Prominent European and Asian tramp shipowning communities look for action from MSC 101 as they register their worries about safety as well as availability of compliant fuels for their globally trading vessels.
They also agreed that shipping should not be expected to fund all the research and development needed to meet carbon reduction commitments on its own and IMO should play a bigger role.
SHIPOWNERS from Greece and Hong Kong have jointly voiced hopes that decisions emerging from the current meeting of the International Maritime Organization’s Maritime Safety Committee (MSC 101) will help to ensure a “safe, consistent and smooth implementation” of the 2020 global sulphur cap.
After a meeting between the two national shipowners’ bodies, held in Hong Kong, a joint statement said that they both remain committed to IMO decisions and goals but were concerned about the availability and cost of compliant fuels as well as “several safety and fuel compatibility issues”. These, they said, “hopefully can be fully addressed by the different stakeholders before 2020.”
Both associations expected MSC 101 to “deal decisively with the pertinent safety issues so that the new rules are compatible with the operational needs of the different types of oceangoing fleet”.
Itinerant in nature, dry bulk and tanker tramp shipping may be more exposed than scheduled liner operations to any shortages of safe, compliant fuels after January 1.
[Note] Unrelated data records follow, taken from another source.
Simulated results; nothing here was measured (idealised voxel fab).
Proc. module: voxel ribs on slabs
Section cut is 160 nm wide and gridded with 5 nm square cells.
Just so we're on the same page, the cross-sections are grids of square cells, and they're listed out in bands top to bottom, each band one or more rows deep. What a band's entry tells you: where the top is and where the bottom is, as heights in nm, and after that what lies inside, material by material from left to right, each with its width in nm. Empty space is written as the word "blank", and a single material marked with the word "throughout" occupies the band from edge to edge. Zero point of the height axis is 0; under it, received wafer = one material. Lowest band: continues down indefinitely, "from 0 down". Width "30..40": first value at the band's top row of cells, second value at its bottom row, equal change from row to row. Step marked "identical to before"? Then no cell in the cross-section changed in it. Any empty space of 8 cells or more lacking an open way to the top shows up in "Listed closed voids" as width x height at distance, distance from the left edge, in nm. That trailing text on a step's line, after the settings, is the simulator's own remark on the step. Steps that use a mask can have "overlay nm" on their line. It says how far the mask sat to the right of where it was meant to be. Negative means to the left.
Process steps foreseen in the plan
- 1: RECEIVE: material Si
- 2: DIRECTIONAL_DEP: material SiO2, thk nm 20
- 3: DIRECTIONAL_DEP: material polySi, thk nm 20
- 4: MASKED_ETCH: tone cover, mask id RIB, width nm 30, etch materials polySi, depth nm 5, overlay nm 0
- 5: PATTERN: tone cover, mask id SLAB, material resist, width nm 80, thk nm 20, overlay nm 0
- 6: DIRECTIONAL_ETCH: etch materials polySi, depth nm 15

Tramp shipping being prevalent among both Greek and Hong Kong’s owners, both sides are understood to feel that the realities of these sectors need to be taken more into account by regulators.
With regard to the IMO’s longer-term target of halving greenhouse gas emissions from the industry by 2050, safe low-carbon or fossil-free fuels and new, “breakthrough” propulsion technologies would be required globally and these should be “suitable for vessels spending long periods at sea”.
The two associations appeared to agree on the principle that shipping alone should not be expected to fund all the research and development required to provide the new fuels and technologies to enable the industry to meet its targets.
This should involve “all necessary stakeholders” but the IMO should play “a more proactive, leading role” to advance the R&D effort, they said.
“It is important for two major shipowners’ associations from Europe and Asia to cooperate on achieving common goals which constitute major challenges for our industry going forward,” said Jack Hsu, chairman of the Hong Kong Shipowners Association.
“The shipping industry faces serious challenges ahead and must remain united in order to be able to meet them successfully,” said Theodore Veniamis, president of the Union of Greek Shipowners, which has been active in pushing for regulators to take more account of the needs of the huge tramp shipping sector and more generally to pay more heed to the operational experience of international shipowners.
Greek and Hong Kong owners also joined in lauding the IMO’s acceptance of a recent EU proposal for it to review its rules and guidance on the use of exhaust gas cleaning systems, in view of “the contradictions and uncertainties” around scrubbers.
The UGS has been among the most scathing critics of the decision to allow scrubbers as equivalent to burning compliant low-sulphur fuel. But in recent remarks Mr Veniamis underlined that criticism of the regulation did not entail animosity towards fellow-owners who have opted for scrubbers as a business decision.